Aug. 16, marked the 35-year anniversary of Elvis Presley’s death. To mark this event AZCentral.com did a great post on his 10 essential recordings for Sun Records. Artickle Below:
To honor that occasion, here’s a look back at the birth of Elvis Presley’s legend — 10 essentials he recorded for Sun Records back before we even knew he was the King of Rock and Roll. He went on to greater success, of course, after signing to RCA Victor and topping the charts with his first major-label release, “Heartbreak Hotel.” But the songs he recorded for Sun in that first burst of creativity (from July 5, 1954-Nov. 20, 1955) have always held a special place in the hearts of diehard Elvis fans (and diehard fans of rock and roll in general).
1. “That’s All Right”
This is Elvis at ground zero, a youthful rockabilly reinvention of the blues song “That’s All Right” by Arthur “Big Boy” Crudup. It’s the sound Sam Phillips had been looking for when he brought Elvis into the Memphis Recording Service. Phillips ran the studio and Sun and is frequently quoted as having said, “If I could find a White man who had the Negro sound and the Negro feel, I could make a billion dollars.” Elvis was that White man, and he proved it on this uninhibited recording, captured after Elvis picked up an acoustic guitar and started messing with the song for kicks while on break at the end of a long, dissatisfying day of trying to get something special down on tape.
As Scotty Moore, the 22-year-old guitarist Phillips brought in for those sessions would recall much later in the liner notes to “Sunrise”: “All of a sudden, Elvis just started singing this song and acting the fool, and then Bill (Black) picked up his bass and he started acting the fool, too, and I started playing with them. Sam, I think had the door to the control booth open, and he stuck his head out and said, ‘What are you doing?’ And we said, ‘We don’t know.’ ‘Well, back up,’ he said, ‘try to find a place to start, and do it again.'”

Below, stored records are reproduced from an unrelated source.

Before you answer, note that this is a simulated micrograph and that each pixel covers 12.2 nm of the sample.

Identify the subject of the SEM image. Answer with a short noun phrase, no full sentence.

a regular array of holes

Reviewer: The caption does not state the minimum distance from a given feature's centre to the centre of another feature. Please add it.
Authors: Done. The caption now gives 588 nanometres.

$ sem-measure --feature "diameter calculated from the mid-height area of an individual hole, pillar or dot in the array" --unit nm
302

2. “Baby, Let’s Play House”
I’m pretty sure the letter B was invented just so Elvis could one day work his magic on “Whoa baby, baby, baby, baby, baby (with a hiccup on that last one)/Baby, baby, baby, ba-ba-ba-ba-ba” in the opening moments of his classic take on Arther Gunter’s blues song. The rest of the record is also pretty brilliant, but that first line is where Elvis really grabs you by the collar on this rockabilly gem, which also features an amazing bassline by the great Bill Black. Years later, Elvis super-fan John Lennon borrowed the line, “I’d rather see you dead, little girl, than to be with another man,” for the Beatles’ song, “Run for Your Life.”
3. “Good Rockin’ Tonight”
You can almost see him raise the corner of his upper lip on certain key lines here (“There’s a-good a-rockin’ tonight,” in particular). And his phrasing is brilliant throughout, especially “I’m gonna hold my baby as tight as I can/Tonight, she’ll know I’m a mighty mighty man.” Scotty Moore’s guitar completes the magic on this classic remake of a Roy Brown jump blues tune.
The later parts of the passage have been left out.